Truth, Half Truth, Lie

 

I was struggling to find a theme to write about when I tried what Dorothy Brande suggests in one of our previous week’s lessons - first thing in the morning start to write, not a story, but “unlock your thoughts on paper, write whatever comes to mind, before you are quite awake before reason has begun to take over from the dream function of your brain.  It does not matter what you write” (Burroway). After I finished, I noticed there was a chronological order, the first memory was the shortest.  

Truth, Half-truth, Lie

    When I was four, my parents took me to Mount Rushmore, where I rode bareback on a yak.  In the pictures by the hotel pool, my mother is holding my hand. I have long brown hair brushed into pigtails that hang in two ringlets behind my ears, wear a red zip-up sweatshirt and squint at the camera.  My brother was not in any of the pictures then. He was a newborn. I do not know where we left him.

    When I was seven, I was a flower girl at my godmother’s wedding in Flagstaff, Arizona.  I rode 1,600 miles by train from Rochester, Minnesota to Flagstaff with my grandfather, because my grandfather was afraid of flying and someone had to babysit him on the trip.  We slept in a compartment with two single bunk beds and an enormous window where I watched South Dakota, Nebraska, and Colorado go by, one by one in fields of green crops, sandy-coloured earth and swaying beige vegetation. I never saw any houses.  I slept on the top bunk.  The shiny silver sink flipped out of the train compartment wall like a murphy bed and disappeared back into the wall when you finished.  You had to dry it out with a paper towel from a silver dispenser over the sink.   There was a complimentary toothbrush sealed in plastic and a small toothpaste the right size for a child.  I felt like Baby Bear.  The toothpaste was in the glass that hid inside with the sink when I opened it up.

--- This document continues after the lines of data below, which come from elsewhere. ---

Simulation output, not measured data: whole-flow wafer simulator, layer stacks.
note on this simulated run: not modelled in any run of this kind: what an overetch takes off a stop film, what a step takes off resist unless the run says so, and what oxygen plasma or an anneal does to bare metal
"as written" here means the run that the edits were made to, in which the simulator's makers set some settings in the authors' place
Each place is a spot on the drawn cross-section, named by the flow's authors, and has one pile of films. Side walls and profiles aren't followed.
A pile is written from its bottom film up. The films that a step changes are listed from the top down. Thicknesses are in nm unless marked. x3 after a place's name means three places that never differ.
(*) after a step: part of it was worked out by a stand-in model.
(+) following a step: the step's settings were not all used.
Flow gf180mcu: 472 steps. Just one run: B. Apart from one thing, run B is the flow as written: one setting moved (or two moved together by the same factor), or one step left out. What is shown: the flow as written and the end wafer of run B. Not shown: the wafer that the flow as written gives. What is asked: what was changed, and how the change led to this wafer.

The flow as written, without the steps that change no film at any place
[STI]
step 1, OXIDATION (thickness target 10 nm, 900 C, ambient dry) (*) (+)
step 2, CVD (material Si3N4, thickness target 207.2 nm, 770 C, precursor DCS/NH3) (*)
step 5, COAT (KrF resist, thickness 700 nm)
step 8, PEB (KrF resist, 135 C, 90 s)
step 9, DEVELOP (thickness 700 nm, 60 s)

    I wore my nice dress walked around the train and ate lunch at the restaurant with white tablecloths in the glass-domed double-decker compartment watching as America’s agricultural economy swished by below.  My grandfather parted his thick white hair neatly to one side, it swept over his forehead, his crisp white shirt done up at the neck with a bolo tie; a braided leather cord with a turquoise stone as blue as his Irish eyes.  My parents flew out on a plane and met us in the desert when we landed.

    My brother was three and a half that time.  We could not afford a ticket for him to go with us, so he received a shiny red fire engine, bigger than he was. We left him with at the babysitter’s house for a week.

    When we came home, it was the middle of winter when we got to the house in the dark to pick him back up. He sat in a chair by the door waiting for us in the babysitter’s darkened living room, wearing the ski jacket I had grown out of the year before with large pink and burgundy flowers.  He had big eyes and soft brown curls around his little face, the red fire engine tight in his arms like a newborn.

    When my son was two and a half, my mother passed away.  I saw her in dreams at night sitting next to me at an auction or flying in with pale skin to kiss me on the cheek. Her hair had grown out streaming behind her. After that, the next time I was on a transatlantic flight, I went so high up into the clouds that I found her there waiting for me.  I stayed a while, we sat on cumulus clouds, blowing on cinnamon tea, while we sipped it, to cool it off.  We talked for days about life.  She laughed, called me “Honey” and smiled just like she always had when I came in the door of her apartment after I had been away for a year.